1 of 8

Components

Overview

Functionality

Create Batch Features: ELT/ETL systems like Spark and SQL are used to transform data in the batch store.
Create Stream Features: Stream features are created from streaming services such as Kafka or Kinesis, and can be pushed directly into Feast via the Push API.
Feast Apply: The user (or CI) publishes versioned controlled feature definitions using feast apply. This CLI command updates infrastructure and persists definitions in the object store registry.
Feast Materialize: The user (or scheduler) executes feast materialize which loads features from the offline store into the online store.
Model Training: A model training pipeline is launched. It uses the Feast Python SDK to retrieve a training dataset that can be used for training models.
Get Historical Features: Feast exports a point-in-time correct training dataset based on the list of features and entity dataframe provided by the model training pipeline.
Deploy Model: The trained model binary (and list of features) are deployed into a model serving system. This step is not executed by Feast.
Prediction: A backend system makes a request for a prediction from the model serving service.
Get Online Features: The model serving service makes a request to the Feast Online Serving service for online features using a Feast SDK.

Components

A complete Feast deployment contains the following components:

Feast Registry: An object store (GCS, S3) based registry used to persist feature definitions that are registered with the feature store. Systems can discover feature data by interacting with the registry through the Feast SDK.
Feast Python SDK/CLI: The primary user facing SDK. Used to:
- Manage version controlled feature definitions.
- Materialize (load) feature values into the online store.
- Build and retrieve training datasets from the offline store.
- Retrieve online features.
Stream Processor: The Stream Processor can be used to ingest feature data from streams and write it into the online or offline stores. Currently, there's an experimental Spark processor that's able to consume data from Kafka.
Batch Materialization Engine: The Batch Materialization Engine component launches a process which loads data into the online store from the offline store. By default, Feast uses a local in-process engine implementation to materialize data. However, additional infrastructure can be used for a more scalable materialization process.
Online Store: The online store is a database that stores only the latest feature values for each entity. The online store is either populated through materialization jobs or through stream ingestion.
Offline Store: The offline store persists batch data that has been ingested into Feast. This data is used for producing training datasets. For feature retrieval and materialization, Feast does not manage the offline store directly, but runs queries against it. However, offline stores can be configured to support writes if Feast configures logging functionality of served features.
Authorization Manager: The authorization manager detects authentication tokens from client requests to Feast servers and uses this information to enforce permission policies on the requested services.

Registry

The Feast feature registry is a central catalog of all feature definitions and their related metadata. Feast uses the registry to store all applied Feast objects (e.g. Feature views, entities, etc). It allows data scientists to search, discover, and collaborate on new features. The registry exposes methods to apply, list, retrieve and delete these objects, and is an abstraction with multiple implementations.

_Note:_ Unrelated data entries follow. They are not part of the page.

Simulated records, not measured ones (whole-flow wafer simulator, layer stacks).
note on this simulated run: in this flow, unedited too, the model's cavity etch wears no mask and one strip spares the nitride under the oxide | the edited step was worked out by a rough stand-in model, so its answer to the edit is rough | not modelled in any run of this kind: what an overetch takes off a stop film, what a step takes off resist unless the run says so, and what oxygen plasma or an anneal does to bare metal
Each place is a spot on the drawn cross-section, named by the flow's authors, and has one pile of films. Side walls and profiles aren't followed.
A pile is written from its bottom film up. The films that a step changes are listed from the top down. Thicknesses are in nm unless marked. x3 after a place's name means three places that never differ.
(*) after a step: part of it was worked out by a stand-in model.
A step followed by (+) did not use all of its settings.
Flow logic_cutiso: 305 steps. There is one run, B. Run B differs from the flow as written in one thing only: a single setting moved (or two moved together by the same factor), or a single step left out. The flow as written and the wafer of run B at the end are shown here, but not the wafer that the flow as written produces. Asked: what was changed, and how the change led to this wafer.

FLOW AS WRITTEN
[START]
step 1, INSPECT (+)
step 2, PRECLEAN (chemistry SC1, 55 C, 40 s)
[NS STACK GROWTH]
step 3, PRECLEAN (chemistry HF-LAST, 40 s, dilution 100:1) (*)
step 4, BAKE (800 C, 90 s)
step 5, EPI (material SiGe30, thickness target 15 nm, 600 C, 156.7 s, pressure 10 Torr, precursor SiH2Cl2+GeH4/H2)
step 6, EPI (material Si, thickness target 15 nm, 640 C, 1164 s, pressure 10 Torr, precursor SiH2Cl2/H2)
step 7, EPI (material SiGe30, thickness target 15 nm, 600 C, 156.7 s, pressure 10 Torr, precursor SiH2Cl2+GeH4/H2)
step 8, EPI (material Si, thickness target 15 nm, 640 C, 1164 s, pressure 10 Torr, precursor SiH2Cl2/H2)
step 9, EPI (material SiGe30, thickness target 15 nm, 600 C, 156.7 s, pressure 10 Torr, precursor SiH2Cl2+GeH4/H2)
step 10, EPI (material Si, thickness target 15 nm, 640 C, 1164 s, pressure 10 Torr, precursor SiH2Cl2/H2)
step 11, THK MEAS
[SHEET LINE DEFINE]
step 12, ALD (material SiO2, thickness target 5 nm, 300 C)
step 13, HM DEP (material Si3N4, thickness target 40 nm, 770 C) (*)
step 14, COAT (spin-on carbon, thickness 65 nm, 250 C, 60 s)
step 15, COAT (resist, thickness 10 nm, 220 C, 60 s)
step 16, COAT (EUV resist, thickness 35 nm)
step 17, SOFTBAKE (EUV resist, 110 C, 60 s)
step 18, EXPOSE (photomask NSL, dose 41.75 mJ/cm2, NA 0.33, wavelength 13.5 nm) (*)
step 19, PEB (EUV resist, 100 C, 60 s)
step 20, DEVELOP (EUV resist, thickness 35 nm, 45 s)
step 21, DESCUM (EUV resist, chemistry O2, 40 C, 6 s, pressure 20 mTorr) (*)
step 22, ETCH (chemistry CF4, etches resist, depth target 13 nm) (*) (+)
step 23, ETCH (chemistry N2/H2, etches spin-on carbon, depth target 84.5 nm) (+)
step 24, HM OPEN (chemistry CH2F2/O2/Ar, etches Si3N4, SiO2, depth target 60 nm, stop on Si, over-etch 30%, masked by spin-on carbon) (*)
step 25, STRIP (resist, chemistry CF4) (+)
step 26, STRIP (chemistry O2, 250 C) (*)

Feast comes with built-in file-based and sql-based registry implementations. By default, Feast uses a file-based registry, which stores the protobuf representation of the registry as a serialized file in the local file system. For more details on which registries are supported, please see Registries.

Updating the registry

We recommend users store their Feast feature definitions in a version controlled repository, which then via CI/CD automatically stays synced with the registry. Users will often also want multiple registries to correspond to different environments (e.g. dev vs staging vs prod), with staging and production registries with locked down write access since they can impact real user traffic. See Running Feast in Production for details on how to set this up.

Accessing the registry from clients

Users can specify the registry through a feature_store.yaml config file, or programmatically. We often see teams preferring the programmatic approach because it makes notebook driven development very easy:

Option 1: programmatically specifying the registry

repo_config = RepoConfig(
    registry=RegistryConfig(path="gs://feast-test-gcs-bucket/registry.pb"),
    project="feast_demo_gcp",
    provider="gcp",
    offline_store="file",  # Could also be the OfflineStoreConfig e.g. FileOfflineStoreConfig
    online_store="null",  # Could also be the OnlineStoreConfig e.g. RedisOnlineStoreConfig
)
store = FeatureStore(config=repo_config)

Option 2: specifying the registry in the project's `feature_store.yaml` file

project: feast_demo_aws
provider: aws
registry: s3://feast-test-s3-bucket/registry.pb
online_store: null
offline_store:
  type: file

Instantiating a FeatureStore object can then point to this:

store = FeatureStore(repo_path=".")

The file-based feature registry is a Protobuf representation of Feast metadata. This Protobuf file can be read programmatically from other programming languages, but no compatibility guarantees are made on the internal structure of the registry.

Offline store

An offline store is an interface for working with historical time-series feature values that are stored in data sources. The OfflineStore interface has several different implementations, such as the BigQueryOfflineStore, each of which is backed by a different storage and compute engine. For more details on which offline stores are supported, please see Offline Stores.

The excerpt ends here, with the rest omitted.